It's a common occurrence to have two and more load balancers as HA
frontends to databases at high traffic sites. I've used the
open-source HAproxy like this, and
have seen others use it. Building this infrastructure and getting the
traffic distributed evenly is not really the topic I'd like to write
about, but what happens after you do.
Using HAproxy like this in front of replicated database backends is tricky, a flap on one part of the network can make one or more frontends activate the backup backends. Then you have a form of split-brain scenario on your hands with updates occurring simultaneously to all masters in a replicated set. Redis doesn't do multi-master replication and it's easier to get in trouble, with just one HA frontend, if it happens the old primaries are reactivated before you synced them with new ones.
One way to avoid this problem is building smarter infrastructure. Offloading health checks and role directing to an independent arbiter. But having one makes it a single point of failure, having more makes it another replicated nightmare to solve. I was never keen on this approach because solving it reliably is an engineering challenge each time, and I have the good sense of knowing when it can be done better by smarter people.

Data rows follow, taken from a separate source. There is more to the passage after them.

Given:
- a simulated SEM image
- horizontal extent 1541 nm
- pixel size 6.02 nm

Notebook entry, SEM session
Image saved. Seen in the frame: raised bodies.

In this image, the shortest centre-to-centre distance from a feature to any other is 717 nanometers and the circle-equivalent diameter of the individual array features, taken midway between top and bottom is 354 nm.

Last year I've been pestering HAproxy developers to implement cheap features as a start. Let's say if a fail-over to backup happens to keep the old primary permanently offline with a new special directive, which would be more reliable than gaming health check counters. Request was of course denied, they are not in it to write hacks. They always felt the agents are the best approach, and that the Loadbalancer.org associates might even come up with a common 'protocol' for health and director agents.
But developers heard my case, and I presume others who discussed the same infrastructure. HAproxy 1.5 which is about to be released as the new stable branch (source: mailing list) implements peering. Peering with the help of stick-tables, whose other improvements will bring many advancements to handling bad and unwanted traffic, but that's another topic (see HAproxy blog).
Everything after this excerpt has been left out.